On the table is an elongated brown sack, smelling of hot peppers.
A bottle is sitting on the table.
The glass bottle contains:
  A quantity of water

>go west
Living Room
You are in the living room. There is a doorway to the east, a wooden door with strange gothic lettering to the west, which appears to be nailed shut, a trophy case, and a large oriental rug in the center of the room.
Above the trophy case hangs an elvish sword of great antiquity.
A battery-powered brass lantern is on the trophy case.

>take sword
Taken.

>take lantern
Taken.

>examine rug
There's nothing special about the carpet.

>move rug
With a great effort, the rug is moved to one side of the room, revealing the dusty cover of a closed trap door.

>open trap door
The door reluctantly opens to reveal a rickety staircase descending into darkness.

>go down stairs
You have moved into a dark place.
The trap door crashes shut, and you hear someone barring it.
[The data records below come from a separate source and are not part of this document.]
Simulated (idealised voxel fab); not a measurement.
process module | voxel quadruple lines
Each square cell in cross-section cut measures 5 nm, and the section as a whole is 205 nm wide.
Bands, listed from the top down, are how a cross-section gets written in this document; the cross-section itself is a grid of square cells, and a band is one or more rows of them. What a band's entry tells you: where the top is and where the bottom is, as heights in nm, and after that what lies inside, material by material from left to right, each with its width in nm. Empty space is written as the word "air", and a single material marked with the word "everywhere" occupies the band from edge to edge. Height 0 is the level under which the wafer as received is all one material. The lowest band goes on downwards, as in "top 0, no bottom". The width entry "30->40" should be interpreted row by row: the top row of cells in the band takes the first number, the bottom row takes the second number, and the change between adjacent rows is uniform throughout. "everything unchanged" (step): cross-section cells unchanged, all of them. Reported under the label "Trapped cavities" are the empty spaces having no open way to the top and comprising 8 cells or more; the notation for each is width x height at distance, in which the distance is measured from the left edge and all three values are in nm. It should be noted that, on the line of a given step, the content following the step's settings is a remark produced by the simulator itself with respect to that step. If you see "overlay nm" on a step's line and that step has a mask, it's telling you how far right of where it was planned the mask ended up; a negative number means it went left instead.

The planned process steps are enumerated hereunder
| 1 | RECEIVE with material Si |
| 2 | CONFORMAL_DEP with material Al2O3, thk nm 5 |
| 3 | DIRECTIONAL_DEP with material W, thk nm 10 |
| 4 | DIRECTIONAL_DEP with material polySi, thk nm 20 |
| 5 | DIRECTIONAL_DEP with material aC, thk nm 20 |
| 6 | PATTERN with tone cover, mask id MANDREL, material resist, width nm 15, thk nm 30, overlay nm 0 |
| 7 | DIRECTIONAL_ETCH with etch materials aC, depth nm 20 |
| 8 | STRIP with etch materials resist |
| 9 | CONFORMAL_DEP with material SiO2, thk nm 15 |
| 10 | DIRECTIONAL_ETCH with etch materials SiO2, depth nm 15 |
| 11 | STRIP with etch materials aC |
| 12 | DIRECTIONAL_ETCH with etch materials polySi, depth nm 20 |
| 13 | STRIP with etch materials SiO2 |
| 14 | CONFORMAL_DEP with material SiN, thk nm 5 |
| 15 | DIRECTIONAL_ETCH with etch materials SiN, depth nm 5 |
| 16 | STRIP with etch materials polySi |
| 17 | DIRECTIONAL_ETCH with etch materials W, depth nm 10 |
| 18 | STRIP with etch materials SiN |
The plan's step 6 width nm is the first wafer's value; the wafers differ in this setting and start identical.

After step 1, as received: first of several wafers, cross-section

It is pitch black. You are likely to be eaten by a grue.
Your sword is glowing with a faint blue glow.

>turn on lantern
The brass lantern is now on.

Cellar
You are in a dark and damp cellar with a narrow passageway leading north, and a crawlway to the south. On the west is the bottom of a steep metal ramp which is unclimbable.

>go north
The Troll Room
This is a small room with passages to the east and south and a forbidding hole leading west. Bloodstains and deep scratches (perhaps made by an axe) mar the walls.
A nasty-looking troll, brandishing a bloody axe, blocks all passages out of the room.
Your sword has begun to glow very brightly.
The troll hits you with a glancing blow, and you are momentarily stunned.

>hit troll with sword
You are still recovering from that last blow, so your attack is ineffective.
The troll's axe barely misses your ear.

>kill troll with sword
The fatal blow strikes the troll square in the heart:  He dies.
Almost as soon as the troll breathes his last breath, a cloud of sinister black fog envelops him, and when the fog lifts, the carcass has disappeared.
Your sword is no longer glowing.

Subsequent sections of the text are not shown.